Om Malik on Sun's Problems. I think that he may have a point - they provide great equipment at a pretty good price point. Their problem is not that they can't get their PR right but that they have not got their sales comp in line with their revised strategy.

A sense also emanates from Sun that they would struggle to organize a piss up in a brewery.
An interesting report from Crescendo Ventures on investing in the Storage Industry Crescendo Ventures Report on Overspending it claims that there are a number of surprising results. Amongst them that the companies with the most cash weren't the most succesful. Firstly as a VC with a massively under-capitalised fund I am glad to hear it. The so-what that they draw is that it allowed companies to follow misguided strategies for too long. My take would be that it allowed the management to feel too comfortable and did not challenge them.

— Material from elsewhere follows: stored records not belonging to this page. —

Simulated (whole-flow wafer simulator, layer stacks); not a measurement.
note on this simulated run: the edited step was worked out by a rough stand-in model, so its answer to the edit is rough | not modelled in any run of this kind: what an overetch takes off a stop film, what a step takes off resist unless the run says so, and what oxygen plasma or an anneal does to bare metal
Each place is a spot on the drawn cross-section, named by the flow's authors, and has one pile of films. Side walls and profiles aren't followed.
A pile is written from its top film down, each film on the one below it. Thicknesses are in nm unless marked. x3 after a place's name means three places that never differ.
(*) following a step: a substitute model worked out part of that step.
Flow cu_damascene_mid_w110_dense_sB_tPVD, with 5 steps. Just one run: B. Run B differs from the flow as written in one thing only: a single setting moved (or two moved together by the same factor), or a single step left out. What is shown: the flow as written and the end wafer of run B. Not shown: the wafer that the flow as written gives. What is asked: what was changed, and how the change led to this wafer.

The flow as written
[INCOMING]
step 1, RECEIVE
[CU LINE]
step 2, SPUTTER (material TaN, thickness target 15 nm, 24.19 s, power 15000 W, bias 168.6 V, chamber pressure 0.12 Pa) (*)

Treat em mean; keep em keen.

05 December 2003

SAP Ventures Comments on Sales Teams I liked this post - salesman are whores. Pay them and they are happy; don't and they aren't. The unspoken link is don't bring in a charging salesman in to an early stage team. They go after the easiest accounts because they want to get paid and aren't that keen on market development.

22 December 2003

Arun Sarin; Vodafone's CEO on 3G, Life and the Universe

Arun Sarin here giving a full interview to the FT on Vodafone's strategy. For those of you with a subscription here is the link. For those without, a quick cut and paste;

"But are we investing seriously? - the answer is yes. And the point is it's not just that we're investing in 3G networks which are an important piece but we're investing in 3G handsets, we're investing in 3G content, we're investing in 3G service delivery platforms because it takes much more than just some infrastructure and a handset out there . That's kind of 2G thinking. The 3G world is a little more complicated and requires a little more systems integration on our part to bring these new products and services to light."

The interviewer immediate follow up question was back to handsets, which as I have pointed out before is neither the question nor the answer to the future of wireless connectivity. How players control the service delivery platform ("SDP") is. Vodafone are a mile ahead of their competitors in this. I don't think that this is generally understood. Too many VC dollars are still being thrown at the handset end of the market and far too few in to the engine.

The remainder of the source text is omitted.